It’s another Friday night. I am wearing the prettiest of pretty dresses. Red, silk, backless. They do my makeup, they do my hair. Everything in order. I look like a fairy tale princess, hotter, but still. I see him. He sees me, flashing his stupid smile as if it would mean anything. His eyes didn’t sparkle.
He was busy with someone else and I was told.
And then I stopped. I stopped thinking about him because there was nothing to think about. He was busy and I was, well me. The queen, the woman of the night and I didn’t want to get involved with him.
Sure, I’d love to push him against a wall and do everything that is unspoken, but I knew I couldn’t.

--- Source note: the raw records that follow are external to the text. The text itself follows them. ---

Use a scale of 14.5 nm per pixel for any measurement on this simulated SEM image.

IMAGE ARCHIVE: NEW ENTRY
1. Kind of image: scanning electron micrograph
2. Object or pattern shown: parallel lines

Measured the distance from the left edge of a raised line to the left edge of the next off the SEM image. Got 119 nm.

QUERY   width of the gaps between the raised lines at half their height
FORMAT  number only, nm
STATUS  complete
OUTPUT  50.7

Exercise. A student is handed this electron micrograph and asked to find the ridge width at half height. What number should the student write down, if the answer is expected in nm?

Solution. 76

And you’d think: “Well, you need a new prince to replace him.” Ehm, no. I don’t need anyone. Of course it’s fun to like someone, but why do we always have to assume that men give meaning to a woman’s life, when they don’t?!
Why is it in stories that women are the ones who need saving? I was going to write this whole story about how he didn’t want me, need me, how bad I felt. But that’s not the truth. I was no damsel in distress and he wasn’t a prince.
I didn’t care enough that he wasn’t mesmerized by me. Sure, it felt like sh*t for 15 minutes, but then they chanted my name and sung me songs. And for someone who loves attention as much as I do, that did it. Because I was loved. Most importantly, I was loved by the right people. I didn’t feel he was important enough to gain his attention. So, he didn’t respond to my texts. He didn’t look for me. So he didn’t show up.
WHY is it always that women are defined by their men?! Why do I always hear: “Oh don’t worry, I’m sure you’ll find the right guy soon.” When reality is I don’t need “the guy”. I am not a weak, defenseless woman who can’t take care of herself. Actually, none of the women I know are weak.
We don’t need a man in shining armor to come and rescue us. Don’t need a man to define our character. We are characters by ourselves. Men only accentuate who we are and vice versa.
It’s not about the prince anymore. It’s about the princess and her choices and if you put the story-line like that, everything changes, doesn’t it?
Imagine a story starting with: “There was a princess and she happy.” You are always like: “But what about the prince?” He is not there. I am not saying we completely don’t need men. No, I am saying that we don’t need men to feel powerful, protected and safe.
I love men. They’re amazing and gentle and strong and can open pickle jars and reach for high places. But they do not define us and our life is not meaningless without them. Not at a party, not at home not through stupid texts.
I am wearing the prettiest dress. He doesn’t appreciate it. I don’t need him to appreciate it. It’d be nice to pan him against a wall and do everything that you’d do to someone you’re crazy in love with, but this is not it. Because neither I am in love, nor he likes me.
I am not dreaming of his eyes, of his soul of his senseless aroma. I am dreaming of landing the job in publishing and not landing a husband.
And I’m sorry if you expect me to keep writing love stories that make women defenseless and emotional towards the will of men. Because I am not like that. I will not use narrative to derogate women even more than they already are. I am going to use narrative to tell stories from a woman’s perspective, and believe it or not, we are not always crying.
We do not wear red, backless, silky dresses to impress men. We wear them because we know we can, because we want to, because we feel powerful enough. Not everything is about seducing men. It’s about us. It’s about me and how I feel comfortable expressing my sexappeal.
Of course I wish he grabbed and he kissed me. But that’s not because I need him to give sense to my life or because I am alone, it’s because he is hot and charming. Anyone would. With those luscious lips of his and undeniable smile, intellect and dominance.
And he wasn’t it. He didn’t tick any of my boxes. It was not the right age, not the right mindset, f*cking this other girl, being mean. He wasn’t mine to own and even the crown sitting on my wooden table, isn’t saying differently.
We were two different story-lines that are never going to come together. And it’s okay. He will do better, I will excel. However, I am sick of seeing women portrayed as dependent on men, as unhappy without men by their side. We are not. We own the power and we are not always hurt.
He was not my weakness. I wasn’t his. And he wanted me, yet I will never be his. Because I am not property.
I cannot write love stories where women depend on men. Not anymore and I am sorry to disappoint.